- The Washington Times - Wednesday, September 17, 2008

KIEV | President Viktor Yushchenko on Tuesday accused Russia of trying to destabilize Ukraine by encouraging separatists in the Crimea, as fears grow about Russia’s willingness to throw its weight around the former Soviet Union.

In an interview with the Associated Press, Mr. Yushchenko sought to tamp down criticism of his leadership in Ukraine after the collapse of his pro-Western coalition raised the possibility of a third parliamentary election in as many years.

Russia’s war with Georgia last month rattled Mr. Yushchenko’s pro-Western government, which like Georgia has pushed for membership in NATO and the European Union. Many Ukrainians wonder whether Ukraine will be the next victim of Russia’s drive to stop NATO’s expansion to its borders.

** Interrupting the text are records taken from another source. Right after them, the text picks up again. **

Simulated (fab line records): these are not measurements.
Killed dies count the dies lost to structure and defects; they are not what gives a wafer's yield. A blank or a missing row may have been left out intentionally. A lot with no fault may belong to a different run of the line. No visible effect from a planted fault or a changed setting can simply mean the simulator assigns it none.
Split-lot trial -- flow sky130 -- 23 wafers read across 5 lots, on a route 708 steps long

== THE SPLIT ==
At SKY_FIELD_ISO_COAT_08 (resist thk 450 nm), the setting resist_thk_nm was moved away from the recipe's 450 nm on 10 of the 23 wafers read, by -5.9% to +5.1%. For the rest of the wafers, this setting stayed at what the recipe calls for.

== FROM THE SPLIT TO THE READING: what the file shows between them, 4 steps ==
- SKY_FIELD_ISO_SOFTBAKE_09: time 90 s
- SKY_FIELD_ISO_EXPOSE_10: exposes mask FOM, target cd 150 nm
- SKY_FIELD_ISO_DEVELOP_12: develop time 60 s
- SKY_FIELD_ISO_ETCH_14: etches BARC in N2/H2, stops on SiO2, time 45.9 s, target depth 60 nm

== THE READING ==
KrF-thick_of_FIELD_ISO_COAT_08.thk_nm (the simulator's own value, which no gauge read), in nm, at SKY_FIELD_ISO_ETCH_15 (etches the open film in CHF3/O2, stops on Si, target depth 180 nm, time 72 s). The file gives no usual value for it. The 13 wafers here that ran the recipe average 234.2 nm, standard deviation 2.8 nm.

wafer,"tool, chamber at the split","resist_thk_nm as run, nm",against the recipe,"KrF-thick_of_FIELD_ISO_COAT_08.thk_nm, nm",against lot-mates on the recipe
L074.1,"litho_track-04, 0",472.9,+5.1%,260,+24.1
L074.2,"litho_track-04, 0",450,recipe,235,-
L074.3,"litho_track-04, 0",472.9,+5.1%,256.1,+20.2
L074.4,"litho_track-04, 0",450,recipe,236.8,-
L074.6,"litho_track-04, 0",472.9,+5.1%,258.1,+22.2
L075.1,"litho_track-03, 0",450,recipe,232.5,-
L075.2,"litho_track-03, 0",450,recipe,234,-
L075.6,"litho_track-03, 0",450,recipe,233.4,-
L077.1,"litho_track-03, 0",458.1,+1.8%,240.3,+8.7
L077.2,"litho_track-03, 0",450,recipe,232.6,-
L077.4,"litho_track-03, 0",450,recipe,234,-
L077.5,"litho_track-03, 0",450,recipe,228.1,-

Many fear Moscow could lay claim to Crimea, the Black Sea peninsula that once belonged to Russia and is now home to Russia’s Black Sea fleet. More than half its residents are ethnic Russians.

Mr. Yushchenko said Russia was interested in creating “internal instability” in parts of Ukraine.

He said Ukraine was too big and strong to give in to threats from Russia or a repeat of the war in Georgia, which resulted in Russia invading the country, routing its military and occupying large swaths of its territory. Moscow has recognized two breakaway Georgian regions as independent nations.

Russia has said it wants to continue leasing the Sevastopol naval base in the Crimea from Ukraine after the current agreement expires in 2017. Mr. Yushchenko said the war with Georgia — with Russian warships based at Sevastopol participating — showed again that the Russian navy must leave Crimea.

Ukrainian officials also have accused Moscow of stirring up trouble with claims that the Crimea belongs to Russia and purportedly by giving Russian passports to thousands of Crimeans to stoke separatist sentiments.

Mr. Yushchenko, who has made NATO membership the central theme of his four-year presidency, promised that Ukraine would eventually join the Western alliance, and he vowed to overcome domestic resistance to NATO.

Mr. Yushchenko spoke hours after his coalition was declared dead, starting a 30-day countdown for lawmakers to either form a new alliance or call elections.

Mr. Yushchenko said the collapse did not threaten the country’s tumultuous democracy. He accused coalition partner Yulia Tymoshenko - the prime minister who was his ally in the 2004 Orange Revolution - of betraying national interests and acting selfishly.

The alliance between the two leaders’ parties disintegrated amid infighting ahead of the 2010 presidential election, in which both expect to compete.

Mr. Yushchenko’s allies pulled out of the coalition after Mrs. Tymoshenko sided with opposition lawmakers to curtail presidential powers. Mr. Yushchenko again accused Mrs. Tymoshenko of acting on the Kremlin’s behalf by failing to condemn the war in Georgia and of seeking to retain power at all costs ahead of the vote.

Analysts believe that the next coalition may include the Russia-friendly Party of Regions and be more responsive to Moscow’s demands.